Ed Driscoll

Welcome Back, Carter

As Paul Ryan notes, “Simply put, the Jimmy Carter years look like the good old days compared to where we are right now.” Which sounds like a neat paraphrase of the headline from an article that the Insta-professor wrote a year ago in the Washington Examiner: “When Jimmy Carter is your best-case scenario, you’re in trouble:”

People on the right have been comparing President Obama with Jimmy Carter for a while now: The rise from nowhere via inexplicable press adulation, the smarmy moralizing, the excessive faith in his own abilities, the tendency of everything he touches to turn to crap — all seem eerily reminiscent of the Carter presidency.

But now it’s people on the left who are saying the same thing. Trouble is, at this point a Carter rerun is probably a best-case scenario.

In the Washington Examiner today, Byron York notes a “New experience for Obama: GOP attacks and mockery:”

Why did the Obama campaign fumble the “are Americans better off than four years ago” question?

Why has President Obama been unable to put the “you didn’t build that” charge to rest?

And why has the campaign struggled to come up with a coherent response to the Republican convention? (Calling it a pack of lies doesn’t count.)

It’s hard to avoid the conclusion that, as Democrats begin their convention here in Charlotte, the Obama campaign is not hitting on all cylinders. The question is why a campaign that was so successful in 2008 is sputtering today.

Here’s a theory: Barack Obama has never in his life run against a sharp, determined and aggressive Republican opponent. Facing Mitt Romney, who is all three, is a new experience for the president.

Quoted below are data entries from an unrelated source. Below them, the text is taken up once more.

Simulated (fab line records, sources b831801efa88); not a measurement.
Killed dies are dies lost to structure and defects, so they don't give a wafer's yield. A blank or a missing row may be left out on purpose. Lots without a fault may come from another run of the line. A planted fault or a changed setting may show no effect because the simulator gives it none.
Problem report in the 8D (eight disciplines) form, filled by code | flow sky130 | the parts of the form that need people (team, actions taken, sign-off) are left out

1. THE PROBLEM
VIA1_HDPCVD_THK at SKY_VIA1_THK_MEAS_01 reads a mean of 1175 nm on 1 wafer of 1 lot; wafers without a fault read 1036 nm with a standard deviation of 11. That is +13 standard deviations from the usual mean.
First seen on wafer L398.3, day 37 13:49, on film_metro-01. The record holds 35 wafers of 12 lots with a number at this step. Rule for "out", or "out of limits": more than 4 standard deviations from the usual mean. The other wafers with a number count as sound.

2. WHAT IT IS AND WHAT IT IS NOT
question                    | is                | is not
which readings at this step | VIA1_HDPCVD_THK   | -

In his article above, Glenn Reynolds noted Obama’s Carter-esque “rise from nowhere via inexplicable press adulation.” That’s the problem with being a fictional media construct — what happens when the media gives up on their creation?

“This is worse than normal, a lot less fun, and it feels impossible for us to change the conversation,” Walter Shapiro, who has covered nine presidential campaigns and now writes for Yahoo News and Columbia Journalism Review, told POLITICO.

Doesn’t sound like much joy on the JournoList at the moment.